The study of distant galaxies, however, is no longer just a numbers game. Astronomers have begun to closely scrutinize distant galaxies in infrared light, a range of wavelengths that promises to reveal the mass of these faraway bodies. As they determine which are heavy and which are light, researchers may be able to choose among competing theories of galaxy assembly--and find out whether the universe will end in a Big Crunch or expand forever.
Scientists are also now collecting sharper images in visible light, enabling them to discern subtle color variations within individual galaxies and gather new clues about galaxy formation.
"We're trying to piece together the story of how the big, regular galaxies that we see around us today formed," says Richard S. Ellis of the University of Cambridge in England.
"It's a new era in the study of distant galaxies," says theorist Matthias Steinmetz of the University of Arizona in Tucson.
Two sets of exquisitely sharp images recorded by the Hubble Space Telescope are making a special contribution to the study of galaxy formation. In late 1995, Hubble stared at a small patch of sky in the northern celestial hemisphere for 2 weeks, and in 1998 it did the same in the southern hemisphere. Observations of the Hubble Deep Field North and South, as the patches of sky are now called, have produced the sharpest images of galaxies ever made.
Many astronomers have used these color portraits to pick out the galaxies likely to lie farthest from Earth and therefore be the youngest. One successful strategy is to search for galaxies that glow brightly at red wavelengths but are invisible in the near ultraviolet (SN: 2/24/96, p. 120).
Ellis, Roberto Abraham of the University of Cambridge, and their colleagues are studying the Hubble images in a different way. Rather than examining the overall hue of a galaxy, they are scrutinizing the variations of color within it. Although the most remote galaxies in the Hubble fields are too faint to clearly show a color variation, the astronomers have discerned differences in color within galaxies that lie as far as halfway to the edge of the visible universe.

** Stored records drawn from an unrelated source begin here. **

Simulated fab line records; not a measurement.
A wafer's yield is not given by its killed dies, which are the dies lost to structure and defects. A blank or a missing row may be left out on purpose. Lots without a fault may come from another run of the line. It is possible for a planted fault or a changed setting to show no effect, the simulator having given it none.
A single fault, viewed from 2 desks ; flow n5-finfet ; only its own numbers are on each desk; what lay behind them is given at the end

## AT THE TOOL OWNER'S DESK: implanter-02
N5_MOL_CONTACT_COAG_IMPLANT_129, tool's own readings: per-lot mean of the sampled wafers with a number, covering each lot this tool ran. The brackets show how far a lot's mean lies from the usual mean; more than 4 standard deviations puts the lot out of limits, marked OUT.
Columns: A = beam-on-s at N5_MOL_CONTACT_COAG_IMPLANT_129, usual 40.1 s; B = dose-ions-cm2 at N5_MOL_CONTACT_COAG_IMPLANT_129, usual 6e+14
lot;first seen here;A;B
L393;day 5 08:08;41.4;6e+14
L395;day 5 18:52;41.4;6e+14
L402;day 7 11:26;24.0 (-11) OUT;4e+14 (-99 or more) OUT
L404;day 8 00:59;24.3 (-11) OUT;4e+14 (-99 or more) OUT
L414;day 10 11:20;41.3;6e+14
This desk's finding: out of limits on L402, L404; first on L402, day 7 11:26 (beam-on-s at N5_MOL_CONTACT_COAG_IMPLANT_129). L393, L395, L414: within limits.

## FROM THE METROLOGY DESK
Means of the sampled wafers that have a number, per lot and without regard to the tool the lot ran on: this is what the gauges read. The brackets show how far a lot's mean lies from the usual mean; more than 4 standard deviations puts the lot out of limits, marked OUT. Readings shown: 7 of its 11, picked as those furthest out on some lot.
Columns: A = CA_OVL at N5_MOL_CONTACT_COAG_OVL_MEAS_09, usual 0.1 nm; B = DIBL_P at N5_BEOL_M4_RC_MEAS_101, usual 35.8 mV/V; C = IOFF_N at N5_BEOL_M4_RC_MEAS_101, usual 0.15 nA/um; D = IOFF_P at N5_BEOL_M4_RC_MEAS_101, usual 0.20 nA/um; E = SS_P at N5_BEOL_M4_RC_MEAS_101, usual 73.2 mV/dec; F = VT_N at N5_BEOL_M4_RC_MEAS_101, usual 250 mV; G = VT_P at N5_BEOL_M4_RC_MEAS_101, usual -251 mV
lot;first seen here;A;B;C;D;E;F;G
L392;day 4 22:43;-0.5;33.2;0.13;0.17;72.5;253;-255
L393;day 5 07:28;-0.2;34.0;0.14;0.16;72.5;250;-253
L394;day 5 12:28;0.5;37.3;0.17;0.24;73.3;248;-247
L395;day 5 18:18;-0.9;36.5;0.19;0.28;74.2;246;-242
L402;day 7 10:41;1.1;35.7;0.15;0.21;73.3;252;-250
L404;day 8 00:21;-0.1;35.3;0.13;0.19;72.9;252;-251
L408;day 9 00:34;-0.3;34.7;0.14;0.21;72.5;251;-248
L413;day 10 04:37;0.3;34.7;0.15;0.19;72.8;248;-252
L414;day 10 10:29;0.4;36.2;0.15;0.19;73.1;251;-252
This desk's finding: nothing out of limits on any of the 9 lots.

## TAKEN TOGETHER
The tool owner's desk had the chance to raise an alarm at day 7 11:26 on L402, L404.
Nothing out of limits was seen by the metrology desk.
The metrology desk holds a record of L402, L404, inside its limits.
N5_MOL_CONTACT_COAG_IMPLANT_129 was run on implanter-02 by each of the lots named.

"For a couple of years now, we've been thinking that the Hubble data has not been fully explored," says Ellis. "People have really just been studying the overall properties of the galaxies--getting their shapes--but they haven't been actually using the colors of the individual subcomponents within each galaxy."
Mark Dickinson of the Space Telescope Science Institute in Baltimore notes, "You see [distant] galaxies that have blue arms or blue knots and red centers--just as you see color variations in nearby galaxies."
Observed in detail, most galaxies resemble a Seurat painting, with each picture element, or pixel, a differently colored dot. Gradations in color from one pixel to another can suggest which parts of a galaxy formed first and which came last.
Massive, short-lived stars tend to emit most of their light at shorter, bluer wavelengths. Lightweight, long-lived stars glow more brightly at longer, redder wavelengths. Thus, a reddish tinge typically indicates a galactic region that contains stars that formed earlier than those in bluer regions.
By fitting the color of each pixel to models for age and star-formation history, "we try to work out how different components of the galaxy form," Abraham notes. "Most people now view galaxy formation as a process, not an event, and the key notion is that different parts of a galaxy probably form at different times," he says. When astronomers assign a single color to a galaxy as a whole, they "effectively assign a single formation history to the [entire] galaxy," he says.
Many remote galaxies, observed as they appeared when the cosmos was perhaps 25 percent of its current age, look like nothing more than compact blobs. These could be the building blocks of the more mature galaxies that lie nearer Earth.
Modern-day galaxies come in three types: spirals with swirling, starlit arms; football-shape ellipticals; and irregular galaxies, which have no organized structure. This set of galaxy types is known as the Hubble sequence.
"The real challenge for those of us studying the origin of galaxies is to try to understand the steps by which the Hubble sequence came into being," says Ellis.